Official Wayland Support Postponed From GNOME 3.12
An anonymous reader writes "GNOME 3.12 was going to have official Wayland support as one of its main features for the upcoming desktop release. The developers have now decided to delay the official Wayland support until at least GNOME 3.14 while the support found there will be shipped as a preview. Missing features like drag 'n' drop and clipboard support are still missing from GNOME's Wayland code, which made them decide another six months of development work is needed. Other GNOME 3.12 features are mentioned on the GNOME Wiki."
I want Wayland support. And I want it NOW!

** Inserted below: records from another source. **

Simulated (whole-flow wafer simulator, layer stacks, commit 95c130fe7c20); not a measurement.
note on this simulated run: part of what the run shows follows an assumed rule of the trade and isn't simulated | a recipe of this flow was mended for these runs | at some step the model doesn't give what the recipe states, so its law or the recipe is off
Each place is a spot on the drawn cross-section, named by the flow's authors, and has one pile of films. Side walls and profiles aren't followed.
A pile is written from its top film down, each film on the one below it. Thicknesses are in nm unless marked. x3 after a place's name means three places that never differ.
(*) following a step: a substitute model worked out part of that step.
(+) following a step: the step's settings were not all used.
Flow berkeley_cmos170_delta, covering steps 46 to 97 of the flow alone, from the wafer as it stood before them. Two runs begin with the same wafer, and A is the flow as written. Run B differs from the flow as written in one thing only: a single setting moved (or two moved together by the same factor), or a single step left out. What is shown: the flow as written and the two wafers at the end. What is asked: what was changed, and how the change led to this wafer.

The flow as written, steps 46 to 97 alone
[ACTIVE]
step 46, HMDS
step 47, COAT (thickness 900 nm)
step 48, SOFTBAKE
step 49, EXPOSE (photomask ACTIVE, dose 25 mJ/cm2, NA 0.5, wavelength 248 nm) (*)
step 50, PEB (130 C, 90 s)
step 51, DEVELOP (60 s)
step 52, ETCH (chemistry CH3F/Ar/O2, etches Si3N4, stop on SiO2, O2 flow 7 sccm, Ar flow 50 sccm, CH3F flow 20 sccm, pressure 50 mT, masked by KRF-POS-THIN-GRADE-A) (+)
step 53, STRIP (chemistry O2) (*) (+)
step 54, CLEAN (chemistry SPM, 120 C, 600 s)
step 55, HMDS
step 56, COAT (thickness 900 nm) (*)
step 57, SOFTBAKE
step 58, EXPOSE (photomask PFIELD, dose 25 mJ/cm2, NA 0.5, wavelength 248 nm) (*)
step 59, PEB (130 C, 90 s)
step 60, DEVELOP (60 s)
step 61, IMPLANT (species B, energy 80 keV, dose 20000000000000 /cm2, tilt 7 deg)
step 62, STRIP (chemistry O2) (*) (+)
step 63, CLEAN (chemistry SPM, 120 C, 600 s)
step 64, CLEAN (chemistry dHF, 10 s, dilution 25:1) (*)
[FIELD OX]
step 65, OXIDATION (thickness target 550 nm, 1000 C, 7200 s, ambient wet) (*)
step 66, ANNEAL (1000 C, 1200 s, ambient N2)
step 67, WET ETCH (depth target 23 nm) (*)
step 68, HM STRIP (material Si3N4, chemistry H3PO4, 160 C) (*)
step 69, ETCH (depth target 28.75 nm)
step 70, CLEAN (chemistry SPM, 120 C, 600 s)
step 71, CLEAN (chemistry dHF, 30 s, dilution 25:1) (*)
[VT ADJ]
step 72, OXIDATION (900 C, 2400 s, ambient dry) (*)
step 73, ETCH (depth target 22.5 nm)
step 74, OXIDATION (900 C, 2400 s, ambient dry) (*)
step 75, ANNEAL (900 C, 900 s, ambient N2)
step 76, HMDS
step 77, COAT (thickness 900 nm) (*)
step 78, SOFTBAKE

Here I was thinking they were going to shove it in there all half baked and kind of broken like most of the other things Gnome 3 has replaced. I hope this isn't because Wayland is that bad, but rather because the Gnome team has learned some lessons about removing the stuff that works and putting in stuff that is not ready for prime time yet.
I read the internet for the articles.
I thought Gnome was going to remove support for drag-n-drop and clipboard anyway. Those things are options in all other OSes, right? And they are too complicated and nobody uses them, right?
I don't care what happens with GNOME at this point. I will be using either KDE or Xfce. I have been GNOME free for long enough to know that I am not going back. I evaluated Xfce long enough to know that it is quite satisfactory, if not as perfect as GNOME2 was. Now I have been on KDE for five weeks. I have issues with the control over icon placement on desktop and taskbar, and the putrid weather applet - otherwise, absolutely no issues whatever.
I'm afraid the MATE DE is not yet good enough to live with. I evaluated it; it is very promising; I support the effort, but it's no replacement for GNOME2 yet. I'm not sure anything will ever be, but that's life. No car is anywhere near as perfect as the glorious 1978-1982 Audi 5000 either, and nothing has come along to equal the late Icom IC-R75.
for i in /usr/bin /usr/sbin ; do
"${i}" --version
done
systemd 208 ... ...
+PAM +LIBWRAP +AUDIT +SELINUX +IMA +SYSVINIT +LIBCRYPTSETUP +GCRYPT +ACL +XZ
and once it reaches wayland the output says
wayland 1.10
not yet depending on systemd
The real reason!
Wayland Waylaid by GNOME
????? Crap, I was looking forward to this. Oh well, back to X I suppose. Even though I'm using X right now rather Wayland. This news should have been released on a Monday rather than a Friday, it's got a Monday feeling to it. Dammit.
I wasn't really able to understand the __WHY__ of it!
Gnome 3.12 still supports Wayland, for any distro that wants to ship it that way. It's just that Wayland is not the default for Gnome 3.12. This probably speaks more to the distros ability to have Wayland working smoothly than Gnome 3.12 using Wayland.
Nah, first they support it and it will work quite well. Then they remove it and brand it as a new feature ("NEW: GNOME without clipboard!"). Next, due to user complaints, some dude developer comes with an alternative that requires 3 mouse gestures, 1 keyboard press and 2 animations to complete, but it doesn't work on multi-monitor setups. Finally it works but it's suddenly slow as fuck and in the meantime other things are broken and/or removed. In following GNOME releases they keep changing it in subtle ways ("a new theme!") that nobody cares about.
- A GNOME user.
Are you guys serious? Calling that a feature?
It's a sine qua non (wiki there to help you) you fraudulent wannabees!
Wayland waylaid; now way late.
It must have been something you assimilated. . . .
I hope people stop harping on the GNOME team, at this point it should be clear to some end users that the gnome-shell interface has come together. 3.8 and 3.10 are beautiful once you install extensions the act of which could not be easier and browsing new extensions is kind of fun. The dev team has had terrible communication problems and I get pissed off when they remove stuff like transparency in gnome-terminal, but extensions often replace missing features (compiz wobble for example). Over time my Arch linux installs have become something I can show my friends and be proud of, this is in no small part thanks to GNOME developers. I love GNOME and I wish more distros were able to experience bleeding edge gnome-shell, hopefully as time goes on they will. And when Debian stable users get moved to 3.8 and their transparent shell goes away hopefully someone like me will be there to tell them to grab the xcfe4-terminal and trust the developers decision to deprecate what they claim was unmaintainable code.